Col. John Dean “Jeff” Cooper was a genius. Even if you are a shooter, if you’re not the sort of shooter who dedicates himself to shooting as a martial art, you may never have heard of Col. Cooper. That’s a shame, and you ought to do something about that. But greater by far than the offense of a shooting neophyte who hasn't heard of Cooper, is the sin of the lifetime shootist or gunfighter who thinks Cooper’s genius was confined to shooting alone.
Lots of people have made a difference in how we shoot today, and, more importantly, on how we employ firearms as weapons. Jordan, Applegate, Fairbairn, Weaver and many others played their parts, Cooper’s Modern Technique owes something to all of them. But the aspect of Cooper’s genius that is often missed – that a lawyer especially appreciates – was his ability to distill the English language to concentrations of highest potency. With the possible exception of those twice delivered downhill by Moses, you would be hard pressed to find any set of laws, drafted by any legislature in the whole history of lawmaking, that accomplishes its goal as completely, in as few words, and with less susceptibility to misapplication or mischief than Cooper’s Four Rules:
1. All guns are always loaded.2. Never let the muzzle cover anything which you are not willing to destroy.3. Keep your finger off the trigger until your sights are on the target.4. Always be sure of your target.
There it is, in 37 words, the perfect gun safety system. Barring spontaneous combustion, you cannot inadvertently hurt yourself, or anyone else, with your firearm unless you violate more than one of these rules at the same time. If you have foolishly put your finger on the trigger without a target in sight – and even if you pull that trigger – if you haven’t also simultaneously violated Rule 2, the only consequence will be embarrassment. If, in violation Rule 1, you have treated the weapon as empty when in fact it is loaded, unless you violate both Rules 2 and 3, no harm will ensue.
Through the years, quibblers have quibbled about the Four Rules* and come-lately gun gurus often try to make a name by “improving” them. But the genius of the Four Rules, as anyone who has ever tried to draft a law or craft a contract can tell you, is their extreme economy and their seamless interconnection.
These rules work everywhere and always. Employ these rules and no one and nothing you don’t mean to shoot will get shot. They are equally as effective at the county shooting range with your 10-year-old when he first learns to shoot a pistol** as they are when you’re stacked up with rest of your team of Tier One bad asses, ready to kick in some HVT’s door. Which is not the same thing as saying that every rule has equal application in every situation. For example, lawmen routinely draw down on suspects, allowing their muzzles to cover people they aren't at least immediately willing to destroy.*** But at such moments, even as they knowingly violate Rule 2, they had best be scrupulous in their fidelity to Rule 3.

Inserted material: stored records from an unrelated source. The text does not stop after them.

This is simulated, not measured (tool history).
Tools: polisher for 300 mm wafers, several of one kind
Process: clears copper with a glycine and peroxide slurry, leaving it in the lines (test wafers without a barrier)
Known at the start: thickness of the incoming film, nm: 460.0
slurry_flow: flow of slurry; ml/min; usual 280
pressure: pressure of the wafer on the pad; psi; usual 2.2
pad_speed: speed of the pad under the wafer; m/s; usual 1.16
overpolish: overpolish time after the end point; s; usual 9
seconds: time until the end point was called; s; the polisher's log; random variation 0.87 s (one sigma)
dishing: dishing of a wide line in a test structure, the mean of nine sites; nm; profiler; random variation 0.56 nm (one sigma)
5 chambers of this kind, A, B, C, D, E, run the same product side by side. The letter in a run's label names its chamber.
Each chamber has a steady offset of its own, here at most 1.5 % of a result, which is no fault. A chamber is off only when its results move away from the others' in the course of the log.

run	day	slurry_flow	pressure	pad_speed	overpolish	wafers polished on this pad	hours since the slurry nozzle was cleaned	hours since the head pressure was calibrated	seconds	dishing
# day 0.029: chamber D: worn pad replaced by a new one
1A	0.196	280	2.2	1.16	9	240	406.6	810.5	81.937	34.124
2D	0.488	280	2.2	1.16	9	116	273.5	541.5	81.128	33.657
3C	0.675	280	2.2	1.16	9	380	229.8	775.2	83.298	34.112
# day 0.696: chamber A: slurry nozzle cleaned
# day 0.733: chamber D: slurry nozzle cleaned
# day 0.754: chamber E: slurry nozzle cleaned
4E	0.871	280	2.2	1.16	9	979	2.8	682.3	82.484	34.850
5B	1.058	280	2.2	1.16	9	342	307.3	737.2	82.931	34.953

The consequences of violating the Four Rules can be extreme. And while it’s bad enough when the one who violates the Rule suffers the consequence, I’d suggest that it is the violation of Rule 4 that has the greatest potential for tragedy. That “home invader” hammering at your door at 3 a.m. just might be a drunken cousin looking for place to sleep. You may have every reason to kill that bad guy. But being “sure of your target” means knowing in that instant and yet to a certainty where each and every bullet is going to come to rest – a fact that exists within the dynamic framework of your ability to hit the target, the ballistic realities of your target and the round you’re firing, what’s next to and behind the target, and what might pass between you and the target in the time it takes you to break the shot.
We have seen more or less wholesale violation of Rule 4 in the past few days by lawmen on the west coast. Although, admittedly, it will be a long time before all the facts are known, it seems likely they let an understandable but unaccustomed atmosphere of fear degrade their adherence to the rule. This kind of result is not unheard of, even without the looming threat of a manifesto spewing cop killer on the loose. The police are merely men (and women, of course) and men are massively fallible creatures. But that truth will prove little comfort to the cops who took those shots and now may face career discipline, civil liability, vilification and dark nights of the soul. Less comfort, still, to the wounded and the families of the dead.
* Rule 1 comes under fire from time to time, since it appears to be a fiction. Not every gun really is always loaded, the cavil goes. But the sense of Cooper’s rule is evident to anyone who has ever been handed an unloaded firearm by a friend, or removed one from its case, only to find out that it wasn't. Treating empty firearms like loaded ones cannot get you hurt; the same cannot be said for the inverse.
** . . . after, of course, learning, memorizing and understanding the Four Rules.
*** This is bad practice for the non-lawman armed citizen. Your weapon ought not depart the holster unless you plan imminently to shoot someone. But that’s another post.